Monday, February 24, 2014

I'll Strive For Pleasant

It was a long week. There have been worse weeks. There was plenty of good in the week. There were some things that I'd prefer to erase from the week. I know it is just a week. Tomorrow is a new day. Duh.

Tonight, as usual, I had to ask Ky several times to do the dishes. This starts with, "your chores need to be done" or "please do you chores" escalates to "KYLIE! Get. Out Here. And. DO. THE. DISHES!" and typically ends in yelling, things being slammed around, possibly a broken dish and, if I'm really lucky, having to call her back out a few more times to get things done correctly. Tonight we went a step past it. It was awful. Let me set the scene.
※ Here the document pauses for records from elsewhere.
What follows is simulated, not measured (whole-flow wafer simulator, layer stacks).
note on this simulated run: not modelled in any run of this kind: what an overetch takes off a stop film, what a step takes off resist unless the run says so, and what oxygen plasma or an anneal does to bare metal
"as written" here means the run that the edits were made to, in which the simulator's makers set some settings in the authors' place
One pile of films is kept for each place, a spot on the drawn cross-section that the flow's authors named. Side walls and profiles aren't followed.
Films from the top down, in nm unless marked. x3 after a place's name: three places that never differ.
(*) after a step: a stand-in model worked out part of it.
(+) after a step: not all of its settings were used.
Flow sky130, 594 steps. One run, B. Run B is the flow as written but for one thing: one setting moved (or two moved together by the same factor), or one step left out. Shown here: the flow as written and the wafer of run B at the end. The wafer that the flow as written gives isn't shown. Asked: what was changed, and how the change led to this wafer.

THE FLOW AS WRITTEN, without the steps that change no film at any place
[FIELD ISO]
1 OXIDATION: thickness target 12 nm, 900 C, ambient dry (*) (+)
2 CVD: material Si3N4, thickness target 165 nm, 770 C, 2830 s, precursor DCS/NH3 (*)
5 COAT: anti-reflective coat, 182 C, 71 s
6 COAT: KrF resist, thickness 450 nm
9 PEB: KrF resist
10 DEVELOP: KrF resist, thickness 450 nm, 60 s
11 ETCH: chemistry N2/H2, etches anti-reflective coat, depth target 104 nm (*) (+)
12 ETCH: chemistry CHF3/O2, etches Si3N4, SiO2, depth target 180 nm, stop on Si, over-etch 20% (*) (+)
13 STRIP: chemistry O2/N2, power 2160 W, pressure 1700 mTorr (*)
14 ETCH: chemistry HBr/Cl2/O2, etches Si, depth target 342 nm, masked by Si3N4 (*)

Last night we came home to the furnace not working so it is 56 degrees in this joint. I have a fire in the fireplace, there are plenty of blankets, we have lots of warm jammies to bundle in, it could have been fixed today, but it's Sunday & people should be able to enjoy it, not come out on their time off to fix something that won't kill me. I thought maybe camping out in the living room watching movies by the fire was a good plan tonight. It might've been how the night went had I not had the nerve to ask Ky to do her chores. Of course all the usual drama was present. The "I didn't even make these dirty, all I ever do is dishes, blah, blah, blah..." Then came the glass hitting the sink with enough force that had it not been a Mason jar, I'd have been digging glass out of my garbage disposal...hoping Ky didn't turn it on while my hand was in there. OK, my real fear is it magically starts up, but she is pretty grumpy by this point in her chores... Not sure what caused the snap, but I smacked her in the arm. Not my best moment. Definitely could have handled that better. No it didn't make things better. Now she's a victim of child abuse & then she pulled the "I HATE YOU!!!" card. I put soap in her mouth. So now she hates me, thinks I'm abusing her, I feel hideous & she's grounded from her phone.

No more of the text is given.